Given the multitude of AI components interacting to solve all the little tasks that must be accomplished to parse a question and relate it to knowledge gained from previously seen documents, I think that Watson's method is much more human than a man who doesn't understand Chinese comparing strange squiggles on pieces of card.

Monday, January 31, 2011

The Swimming Submarine

"The question of whether a computer can think is no more interesting than the question of whether a submarine can swim." - Edsger Dijkstra
One can imagine a long, heated and intricate debate among fish philosophers (in schools of philosophy), on the question of whether it could ever be possible for a submarine to truly swim. While some animals (for example humans and jellyfish) can achieve a certain amount of propulsion through water, fish-philosophers have long believed that only a fish can move with the power, speed and agility underwater that constitutes true swimming. However, recent engineering advances in Artificial Swimming (AS) have produced devices that have extraordinary swimming power by some measures. Some of them can even outpace fish over longer distances. Most fish-philosophers, however, are dismissive of AS. They say:

"Why, these 'submarines' aren't swimming! They don't even have proper beating tails! They are just hunks of metal with tiny revolving tails and minuscule fins at the back! They don't swim like we swim."

Swimming competitions are held. The submarines win. The fish-philosophers simply laugh and say:

"Ok, so you can beat us at swimming in a straight line, but what about swimming together in a shoal while being chased by a predator?"

As advances in AS encroach further into the definition of swimming that fish-philosophers hold; new, tougher, tests are introduced, such as the Tuna test, in which a submarine has to convince a fish, while swimming alongside it, that it is actually another fish. After a half century of work in AS, simple, cheap, readily available submarines can defeat a fish in almost every test of swimming that was traditionally used in swimming competitions between fish; yet still, fish philosophers refuse to accept that a submarine really has that ephemeral, fishy-swimming quality that makes the way fish swim distinct from how machines swim. Some fish philosophers even maintain that it would be possible for an organism to exist that was physically identical to a fish, behaved just like a fish, moved through the water exactly like a fish, but was still incapable of true swimming. This idea had previously only been suggested in low-budget fish horror movies.

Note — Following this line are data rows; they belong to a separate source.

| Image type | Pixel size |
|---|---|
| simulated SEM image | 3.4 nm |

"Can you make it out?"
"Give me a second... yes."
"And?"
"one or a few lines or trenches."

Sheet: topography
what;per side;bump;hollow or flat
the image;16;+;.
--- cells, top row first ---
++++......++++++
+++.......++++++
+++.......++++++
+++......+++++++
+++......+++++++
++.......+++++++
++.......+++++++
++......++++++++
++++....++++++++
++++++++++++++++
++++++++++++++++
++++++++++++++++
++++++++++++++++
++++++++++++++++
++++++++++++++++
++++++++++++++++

One can imagine endless debates among birds about featherism. Elephants using artificial trunks. Arachnid science-fiction writers concerned that spider-engineers will construct web-spinning machines so advanced that they turn against their creators and catch all their flies. When a skill is considered to be the defining characteristic of a species, attempts to artificially engineer a machine to emulate this skill will be considered an affront to the very existence of the species. So it is with humans and thought.

This hubris must end. Machines think. Machines learn. Machines are intelligent. There does not exist a computer that thinks exactly as I do, but in terms of the ability to "think", as that word has been used historically, modern computer systems think better than modern humans. In this blog, I want to highlight pieces of AI and Machine Learning research that provide evidence of Machine Intelligence that is often ignored in other communities, mainly because Computer Science and Psychology/Philosophy don't always communicate very well. Occasionally I will also try to make a joke. Sorry about that.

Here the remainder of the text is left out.